The U.S. Consulate in Hyderabad, as shown in a document obtained by AILA, is now requiring H-1B employees who will be working at third-party client sites in the United States to sign an attestation about their work conditions, which, if erroneous, could expose them to a life-time ban from the United States.

The attestation (reproduced below) states a series of conditions about the employer-employee relationship and the work at the third-party site, then at the end says:

I understand that any false, knowingly incorrect, or misleading statements made to a consular or immigration official may result in a permanent ineligibility for a visa to the United States of America.

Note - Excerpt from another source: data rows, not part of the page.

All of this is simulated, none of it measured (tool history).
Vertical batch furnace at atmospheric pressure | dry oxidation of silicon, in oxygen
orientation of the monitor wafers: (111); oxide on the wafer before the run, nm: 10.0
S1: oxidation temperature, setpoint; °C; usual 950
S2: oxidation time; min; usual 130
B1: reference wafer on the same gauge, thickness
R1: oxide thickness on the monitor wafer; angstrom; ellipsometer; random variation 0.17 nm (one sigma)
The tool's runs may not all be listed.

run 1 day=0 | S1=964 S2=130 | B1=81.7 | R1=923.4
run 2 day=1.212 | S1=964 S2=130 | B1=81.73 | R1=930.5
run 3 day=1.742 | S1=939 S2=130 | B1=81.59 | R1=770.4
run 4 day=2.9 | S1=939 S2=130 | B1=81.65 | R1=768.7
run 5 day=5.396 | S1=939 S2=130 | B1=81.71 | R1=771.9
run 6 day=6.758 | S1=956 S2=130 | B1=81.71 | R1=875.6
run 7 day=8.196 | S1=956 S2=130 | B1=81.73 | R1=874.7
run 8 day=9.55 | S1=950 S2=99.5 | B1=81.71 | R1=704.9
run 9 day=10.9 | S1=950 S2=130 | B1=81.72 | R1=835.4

What this statement means is if you intentionally provide false information about your work conditions, or even guess at what the information might be, and that guess turns out to be wrong, you could face a permanent bar to entry to the United States.

Attestation Based on USCIS Crackdown and Guidance for H-1B Employer-Employee Relationship

This attestation is byproduct of a USCIS policy memo that details restrictions on third-party client work for H-1B visa holders. USCIS realized H-1B employers were skirting the regulations or committing outright fraud by luring foreign workers to the United States with promises of well-paying jobs, only to make them go find their own contract work at third-party sites, leaving them unpaid for periods of time (often weeks or months) while they sought work: a practice known as “benching.”  Such H-1B employers provide no legitimate work themselves. This practice, while unlawful for H-1B employees, is common in the IT field where contractors are hired for a specific project.

To cut down on this type of fraud, in 2010 USCIS issued a policy memo defining what it considered to be the required employer-employee relationship for an H-1B visa and how that relationship had to be maintained if an employee was working on third-party projects and off site at a client location. USCIS looks at such factors as who controls and supervises the employee, who pays the employee, what is the nature of the work the employee is doing, etc. At the same time, USCIS also increased its surprise inspections of H-1B employer work sites, verifying the proper H-1B employer-employee relationship exists.

The document the U.S. Consulate is giving to H-1B visa applicants tracks the same factors outlined in the USCIS guidance.

US CONSULATE GENERAL, HYDERABAD, INDIA

DATE

I, _____________ born on _____________ in _____________ state that:

  1. I have read and understand the Wilberforce pamphlet.
  2. The petitioner is _____________
  3. The petitioner supervisor is _____________ with a principle location of _____________
  4. The number of petitioner employees at the work site is_____________
  5. My primary work location is _____________
  6. The end-client for my work is _____________
  7. The end-client supervisor is _____________
  8. The _____________ supervisor is located ‘offsite’ and is not regularly employed for the predominant part of the workday/work week/work month at the site where I work.
  9. Contact with the _____________ supervisor is limited to weekly visits to the _____________ office and occasional Petitioner supervisor visits to end-client work sites.
  10. The principle day-to-day management is conducted by the client, _____________
  11. The client, _____________, provides the tools and equipment (including any software and operating environment) needed for the job.
  12. The petitioner, _____________, makes primary hiring firing and promotional decisions.
  13. Petitioner supervisor sits down at end-client location and reviews code, does not rely on on-site Petitioner supervisor for evaluation purposes.
  14. The petitioner, _____________ claims Beneficiary for tax purposes
  15. The petitioner, _____________ provides primary benefits, such as life/medial insurance etc.
  16. The petitioner _____________ does not provide any primary/key proprietary tools or applications for the work.
  17. I produce a product related to Petitioner’s line of business.
  18. The client, _____________ makes the main development and product decisions for the end product I produce.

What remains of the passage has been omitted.